In April 2017, new regulations came into effect in the UK requiring all organizations with 250 or more employees to publish their gender pay gaps. One year later, the first round of mandatory reports showed that the median pay gap among those reporting stood at 9.7 percent, with 78 percent of firms paying men more than women. On a more granular level, the reports illustrated the great degree to which women’s underrepresentation in senior roles, especially those with high bonus potential, contributes to the pay gap in professional fields.
Now, a committee of MPs is urging the government to expand the reporting mandate to smaller firms, as well as to require companies to publish their plans for closing these gaps, the Guardian reported last week:
All companies with more than 50 employees should have to report their gender pay gap from 2020, said the business, energy and industrial strategy committee (BEIS). Currently only firms with more than 250 employees have to report their gender pay gap, leaving half of the UK workforce without knowledge of their workplace’s gap. The committee said the government had to take fresh action to close the gap, and should force companies to publish action plans and narrative reports about what they were doing to narrow it.
It also criticised the government for “failing to clarify the legal sanctions available to the EHRC [Equalities and Human Rights Commission] to pursue those failing to comply and we recommend that the government rectifies this error at the next opportunity”.
The committee called out those companies that excluded partner pay from their pay gap reports, including many of London’s major law firms, which its chair Rachel Reeves said “made a mockery of the system.”

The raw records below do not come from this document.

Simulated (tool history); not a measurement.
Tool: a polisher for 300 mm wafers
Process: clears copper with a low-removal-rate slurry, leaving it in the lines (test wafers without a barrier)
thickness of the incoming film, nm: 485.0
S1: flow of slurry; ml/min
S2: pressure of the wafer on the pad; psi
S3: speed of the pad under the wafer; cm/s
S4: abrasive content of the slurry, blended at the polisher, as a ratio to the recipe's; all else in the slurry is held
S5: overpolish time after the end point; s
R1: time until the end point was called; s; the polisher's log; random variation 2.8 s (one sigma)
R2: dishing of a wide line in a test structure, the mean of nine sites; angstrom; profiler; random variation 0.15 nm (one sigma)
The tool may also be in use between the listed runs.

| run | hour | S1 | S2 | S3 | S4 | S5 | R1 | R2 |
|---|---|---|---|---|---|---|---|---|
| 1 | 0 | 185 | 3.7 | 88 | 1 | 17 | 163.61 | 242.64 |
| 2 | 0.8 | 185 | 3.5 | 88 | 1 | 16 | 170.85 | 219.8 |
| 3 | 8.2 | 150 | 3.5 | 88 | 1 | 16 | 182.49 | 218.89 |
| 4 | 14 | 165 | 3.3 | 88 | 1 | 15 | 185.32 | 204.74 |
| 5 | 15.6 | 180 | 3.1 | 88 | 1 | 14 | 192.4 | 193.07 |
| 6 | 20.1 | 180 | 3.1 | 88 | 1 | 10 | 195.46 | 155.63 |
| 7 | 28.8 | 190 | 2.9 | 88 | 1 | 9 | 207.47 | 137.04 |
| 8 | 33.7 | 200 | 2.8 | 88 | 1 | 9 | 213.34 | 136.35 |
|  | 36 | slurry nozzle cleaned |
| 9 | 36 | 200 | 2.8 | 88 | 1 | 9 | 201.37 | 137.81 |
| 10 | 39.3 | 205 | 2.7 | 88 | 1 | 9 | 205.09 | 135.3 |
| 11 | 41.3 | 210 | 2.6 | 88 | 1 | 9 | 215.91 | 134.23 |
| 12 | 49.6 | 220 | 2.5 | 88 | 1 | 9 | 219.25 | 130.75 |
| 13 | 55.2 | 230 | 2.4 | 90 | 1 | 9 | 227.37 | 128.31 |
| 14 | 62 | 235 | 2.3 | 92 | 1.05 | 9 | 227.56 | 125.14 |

Laura Hinton, chief people officer at PwC, told the committee that it was time for British businesses to start thinking about gender pay equity as more than just a compliance concern and couple their pay gap reporting with concrete action plans and accountability. The committee is proposing that boards of directors introduce key performance indicators for reducing pay gaps and that remuneration committees be required to explain how their pay policy decisions reflect their commitment to pay equity, according to Personnel Today.